When one thinks of the Glyptotek in Copenhagen, one naturally recalls its world-renowned collection of classical sculpture. However, its founder, the brewer Carl Jacobsen, also acquired Greek and Etruscan vases in order to round out the presentation of Mediterranean cultures. This lavish first of two corpora of the Ny Carlsberg vases presents a wide array of shapes and fabrics, including one of the most varied collections of plastic perfume flasks, a special interest of one of the museum’s later directors. In toto there are 20 Attic black-figure vases, 25 Attic red-figure vases, 10 Attic white-ground lekythoi, 1 Campanian kernos, 3 Lucanian red-figure vases, 18 Apulian red-figure vases, 1 Gnathian hydria, 1 “Plakettenvase”, 1 Messapian trozzella, 2 later Apulian thymiateria, 1 Canosan “sphageion” or funnel krater along with 2 statuettes, 1 protome and 1 appliqué, 1 Centuripe lekanis fragment with relief decoration, 3 Etruscan red-painted vases, 8 Etruscan red-figure vases, 1 Faliscan funerary amphora with plastic sea horses, 1 un-silvered cista from the so-called Class of Silvered Vases, 1 Etruscan black-gloss guttus, 1 Hellenistic black-gloss pyxis, 1 Hellenistic white-ground lagynos, 24 East Greek plastic vases, and 1 Corinthian flask in the shape of a squatting komast. The volume includes profile drawings of all vases except the plastic ones, and numerous renderings of preliminary sketches and inscriptions. Multiple views of each vase as well as details are provided in the bank-and-white plates which are of exceptionally high quality.

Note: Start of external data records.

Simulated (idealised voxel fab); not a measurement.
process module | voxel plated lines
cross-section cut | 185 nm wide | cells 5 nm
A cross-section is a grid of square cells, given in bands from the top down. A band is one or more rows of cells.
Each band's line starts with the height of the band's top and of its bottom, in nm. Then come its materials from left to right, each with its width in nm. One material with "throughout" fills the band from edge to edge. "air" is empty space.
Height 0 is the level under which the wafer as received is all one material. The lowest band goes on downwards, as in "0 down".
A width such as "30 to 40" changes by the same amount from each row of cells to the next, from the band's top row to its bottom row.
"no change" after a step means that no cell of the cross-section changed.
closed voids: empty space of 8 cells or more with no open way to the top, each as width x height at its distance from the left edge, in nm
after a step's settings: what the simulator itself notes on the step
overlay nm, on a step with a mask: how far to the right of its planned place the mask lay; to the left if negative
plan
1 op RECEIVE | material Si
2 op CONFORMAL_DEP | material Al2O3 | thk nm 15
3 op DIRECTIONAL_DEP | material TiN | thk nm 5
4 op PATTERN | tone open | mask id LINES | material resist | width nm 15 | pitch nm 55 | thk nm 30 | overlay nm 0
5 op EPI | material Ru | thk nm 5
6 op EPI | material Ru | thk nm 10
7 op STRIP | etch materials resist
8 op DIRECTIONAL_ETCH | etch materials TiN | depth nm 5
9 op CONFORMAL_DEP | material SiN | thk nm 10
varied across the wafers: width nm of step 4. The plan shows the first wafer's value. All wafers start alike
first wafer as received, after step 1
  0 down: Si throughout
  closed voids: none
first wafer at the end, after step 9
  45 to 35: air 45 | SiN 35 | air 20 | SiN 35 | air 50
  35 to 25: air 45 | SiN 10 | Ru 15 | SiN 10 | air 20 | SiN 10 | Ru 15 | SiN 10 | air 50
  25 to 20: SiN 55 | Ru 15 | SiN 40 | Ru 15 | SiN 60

What distinguishes most of the earlier acquisitions of the Ny Carlsberg is the fact that they have reliable proveniences; some vases are even part of known tomb groups. For example, the impressive black-figure amphora attributed to The Affecter is said to have come from the same tomb in Orvieto as two red-figure vases attributed to the Berlin Painter; given the approximate forty-year difference in date between these two artists one could conclude that the amphora with its nearly identical duels on each side was a valued heirloom. Jacobsen purchased his first eighteen vases at the 1907 auction of the collection of Freiherr Ferdinand von Lesen of Treben, who had excavated some of them in Campania in the late nineteenth century. Etruscan vases were acquired via Jacobsen’s agent in Rome, Wolfgang Helbig, after whom the Etruscan section of the museum is named, and some twenty vases constitute the “Orvieto Find” secured for the museum in 1924. One of the vases from Orvieto, a skyphos attributed to the Splanchnopt Painter, bears an incised retrograde Etruscan inscription cavuthas sexis which can be read as a dedicatory inscription to an Etruscan goddess because the name Cavutha also appears on the Piacenza liver. Therefore it is possible that the vase came originally from the Belvedere sanctuary at Orvieto which was being excavated in 1924. Knowledge of the findspots of many of these vases certainly enhances our understanding of their original context, and so it would have been more useful to the reader if this information were included in the individual entries, rather than solely in the Introduction.
The most handsome of the Copenhagen vases are illustrated in high-quality color illustrations at the beginning of the volume. The first of these is the spectacular Segment Class eye-cup decorated with a unique Medusa filling the interior: she has two kneeling bodies attached to one frontal head and holds a small deer with her three hands. This painter clearly loved duplication, for on the exterior he placed a winged female between each set of eyes and addorsed ship prows under each handle. Vagn Poulsen suggested that different painters were responsible for the interior and the exterior, but I wonder if two artists collaborated on the “Medusa” given the differences in her ears, garments, wings, boots, and anatomical details.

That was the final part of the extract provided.